Once again, this is a review of "Encode::Guess", not "Encode" (cpanratings needs work).
Encode::Guess is one scary module... in my first trial with it, I asked it to distinguish between latin-1 and utf-8, and it guessed that the latin-1 file was utf8, even though I'd intentionally put some octets in there that wouldn't be valid as utf8. Peeking at it internally, I see it's using the Encode::is_utf8 function, which the perl porters swear up and down is not at all a reliable way of identifying utf8 data (it's apparently very badly named).
What it's actually trying to do is a little difficult to understand from the documentation, and I suspect you need to know a fair amount about character encodings for it to make sense at all (e.g. there is no way for it to tell the difference between many encodings, and it's your problem to avoid giving it an ambiguous choice in the list of suspects).
I maintain that Perl couldn't spread so much up to Asian countries without Encode. This module was written by the late Nick Ing-Simmons at the outset, but many authors have since contributed to it. I'd offer my condolences on the late Nick Ing-Simmons, and I, as a user, am indebted to Kogai Dan-san representing the authors for their endeavours.
This is a review of "Encode::Guess", not "Encode" (blame cpanratings for this).
Encode::Guess is a Perl module which guesses the kind of character encoding of some data. It's mostly intended for distinguishing between the dozens of confusing encoding systems used in Japanese and Chinese and other such languages, and doesn't make many promises about being able to guess the encodings of European character sets.
My main interest is in Japanese encodings, and I used Encode::Guess
successfully to decode some files written in either CP932 (Shift JIS) or UTF-8.
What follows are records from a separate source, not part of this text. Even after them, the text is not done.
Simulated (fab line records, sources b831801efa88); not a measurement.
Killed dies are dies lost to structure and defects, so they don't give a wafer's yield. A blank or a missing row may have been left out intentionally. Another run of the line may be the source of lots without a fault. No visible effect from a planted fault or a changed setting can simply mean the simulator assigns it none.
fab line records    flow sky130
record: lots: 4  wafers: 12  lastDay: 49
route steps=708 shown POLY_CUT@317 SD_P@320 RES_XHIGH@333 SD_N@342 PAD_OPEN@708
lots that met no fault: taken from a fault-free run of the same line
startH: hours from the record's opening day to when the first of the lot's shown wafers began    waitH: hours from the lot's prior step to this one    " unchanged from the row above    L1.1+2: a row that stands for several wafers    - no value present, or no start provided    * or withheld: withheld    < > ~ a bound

Although the module worked, and did its job well, I still have to say that this implementation is counterintuitive. First of all the documentation is very bizarre. The very first thing it tells you, the example in the "Synopsis" section of the documentation, to use Encode::decode ("Guess",...) is horrible and you will be miserable if you try to use this. I guess most people will do the same thing as me and start with the example in the synopsis before they read the whole of the documentation. It was only after struggling with the decode ("Guess",...) method that I came across another way to access this module's functions, buried down in the middle of the documentation. This is to make a $decoder object using Encode::Guess->guess.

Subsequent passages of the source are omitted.